Hello everyone!

Welcome to our PoArtMo Anthology (Youth Edition) Series, which celebrates the talented young creatives featured in The Auroras & Blossoms PoArtMo Anthology: Youth Edition.

Today, Raj Ratan Mala and Sara Weinstein are telling us what inspired the poems they sent us

Raj Ratan Mala

Raj Ratan Mala (Bokaro Steel City, India) likes writing, cooking and singing. He wants to become a writer. “My role model is my father. He taught me my worth and he set an example for how other men should treat me. He was a gentle person with an astounding personality. I wish I could be half as good as him when I grow up.”

Raj sent us the poem titled Chiselled Maiden:

I’d love to give a little backstory behind the reason for carving those verses. My mother is one of the prettiest women I’ve ever known and it might be same for most other people as well! When I was little, it might sound insolent, but the ten year old me always got envious when my father called her pretty; or maybe I might’ve felt betrayed since I wanted to be his only princess. One good winter night, I asked him who’s prettier and being brutally honest, it was on a witty remark. I’ll save his words since that’s all portrayed in the poem and even though he’s gone, his words shot my heart like a dart (in a good way, of course).

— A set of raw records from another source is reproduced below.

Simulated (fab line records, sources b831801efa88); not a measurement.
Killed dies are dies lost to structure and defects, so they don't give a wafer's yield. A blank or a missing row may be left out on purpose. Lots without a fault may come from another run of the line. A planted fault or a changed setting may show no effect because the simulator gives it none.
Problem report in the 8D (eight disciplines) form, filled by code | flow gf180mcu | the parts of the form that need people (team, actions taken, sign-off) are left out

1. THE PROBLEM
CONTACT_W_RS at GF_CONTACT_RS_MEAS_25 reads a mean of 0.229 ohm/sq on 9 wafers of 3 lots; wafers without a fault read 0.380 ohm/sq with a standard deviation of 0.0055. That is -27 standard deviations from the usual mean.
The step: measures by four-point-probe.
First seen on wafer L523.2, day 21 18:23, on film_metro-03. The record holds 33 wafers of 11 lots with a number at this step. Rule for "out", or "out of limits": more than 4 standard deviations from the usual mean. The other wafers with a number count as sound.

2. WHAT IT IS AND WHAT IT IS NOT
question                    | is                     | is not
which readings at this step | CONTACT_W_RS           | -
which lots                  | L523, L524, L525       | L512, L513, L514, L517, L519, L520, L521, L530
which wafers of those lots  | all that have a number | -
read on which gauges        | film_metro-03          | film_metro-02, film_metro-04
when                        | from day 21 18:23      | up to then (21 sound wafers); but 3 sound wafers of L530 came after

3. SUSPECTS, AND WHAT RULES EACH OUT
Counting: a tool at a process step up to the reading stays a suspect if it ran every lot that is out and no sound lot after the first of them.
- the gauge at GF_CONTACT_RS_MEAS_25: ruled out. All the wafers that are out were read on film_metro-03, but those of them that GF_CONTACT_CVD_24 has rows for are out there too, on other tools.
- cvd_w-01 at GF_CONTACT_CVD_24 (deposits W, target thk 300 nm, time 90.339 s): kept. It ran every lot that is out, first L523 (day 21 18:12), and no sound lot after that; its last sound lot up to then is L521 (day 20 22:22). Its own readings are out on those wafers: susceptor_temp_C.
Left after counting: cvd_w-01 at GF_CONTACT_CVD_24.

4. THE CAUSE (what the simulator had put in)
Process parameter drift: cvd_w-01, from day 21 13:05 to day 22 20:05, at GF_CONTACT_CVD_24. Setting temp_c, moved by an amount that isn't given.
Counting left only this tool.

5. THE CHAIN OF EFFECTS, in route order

All women are goddesses and my mother is the goddess who created me. In the poem, there’s a description of a painter, painting a middle aged women on his canvas and she’s trying her best to look as young as she can, covering up her stretch marks, tightening her corset, holding her breath.

The more she asks the artist to paint her prettier, the more details he adds to his piece. He painted the women with all her flaws, all those details she didn’t want to be seen. Little did she know, or I must say, little does every woman know, that they’re a work of art and art is not supposed to fit into any beauty standards, it’s a creation that’s one in the whole world and perfect in every term. The flaws are the details that need to be embraced, not stroked with the colour white. 

Raj Ratan Mala

Sara Weinstein

Sara Weinstein (Rockville, U.S.) enjoys writing, debates, reading, and exercising. She would like to become a politician or a civil rights lawyer. “I greatly admire Lucy Stone, because she was unconventional and stood up for the rights of herself, others, and others like her, in a time when that was not conventional and accepted, and she paved the way for future generations of women to have more rights, even though she did not live to see her efforts come to fruition.”

Sara sent us the poem titled Lavender’s Green:

I wrote this poem in a time when I was really struggling with social anxiety, and I felt really alone at the time. I felt like this poem really expressed how I was feeling, because I felt really alone, and like I was the only one feeling left out and uncomfortable with the social atmosphere that everyone else seemed to love. I felt like I had to keep these feelings to myself because no one else would understand them, and that if I just pretended that I felt “normal” and happy around other people, then maybe the anxiety and feelings of being overwhelmed and out of place that I got from the big crowds and loud music would eventually just go away and I wouldn’t feel them anymore after a while. They didn’t go away, and I still get them, but I have developed comforts (such as the smell of lavender) in places and things that feel familiar and at peace and help me feel less uncomfortable during and after social events that I wouldn’t have been able to handle even a year better. My social anxiety is by no means gone, but this poem sort of speaks to how I felt out of place, and how certain comforts were able to help me tolerate and get through these feelings!

Sara Weinstein

Raj and Sara, thank you for sharing what inspired your poems. We know that people will love your work as much as we do!